These same checks run in CI (`.github/workflows/ci.yml`) on every push and pull request.

---

## Test Strategy

### Unit tests

Unit tests live in `#[cfg(test)]` modules within each source file. They test
pure-Rust logic that does not require a live DuckDB instance.

**Constraint**: `libduckdb-sys` with `features = ["loadable-extension"]` makes
every DuckDB C API function go through lazy `AtomicPtr` dispatch. These pointers
are only initialized when `duckdb_rs_extension_api_init` is called from within a
real DuckDB extension load. Calling any DuckDB API function in a unit test will
panic. Move such tests to integration tests or example-extension tests.

### Integration tests (`tests/integration_test.rs`)

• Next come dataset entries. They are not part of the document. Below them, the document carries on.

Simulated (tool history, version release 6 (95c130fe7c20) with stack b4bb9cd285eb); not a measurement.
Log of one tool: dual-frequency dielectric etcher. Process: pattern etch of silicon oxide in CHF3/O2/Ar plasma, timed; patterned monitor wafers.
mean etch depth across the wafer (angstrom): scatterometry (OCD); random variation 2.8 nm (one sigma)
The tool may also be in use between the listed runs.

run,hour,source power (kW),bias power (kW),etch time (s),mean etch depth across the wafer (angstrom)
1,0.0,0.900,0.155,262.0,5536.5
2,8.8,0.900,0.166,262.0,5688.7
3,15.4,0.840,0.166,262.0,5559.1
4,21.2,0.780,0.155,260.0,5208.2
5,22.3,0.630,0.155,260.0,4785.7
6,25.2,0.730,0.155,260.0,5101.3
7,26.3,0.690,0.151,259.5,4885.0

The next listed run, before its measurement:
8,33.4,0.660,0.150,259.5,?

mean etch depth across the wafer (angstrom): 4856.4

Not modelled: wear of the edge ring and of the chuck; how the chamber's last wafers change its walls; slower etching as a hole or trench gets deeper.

Pure-Rust tests that cross module boundaries — e.g., testing `interval` with
`AggregateTestHarness`, or verifying `FfiState` lifecycle across module boundaries.
These still cannot call `duckdb_*` functions, for the same reason as unit tests.

### Property-based tests

Selected modules include `proptest`-based tests for mathematical properties:
- `interval.rs` — overflow edge cases across the full `i32`/`i64` range
- `testing/harness.rs` — sum associativity, identity element for `AggregateState`

### Example-extension tests (`examples/hello-ext/`)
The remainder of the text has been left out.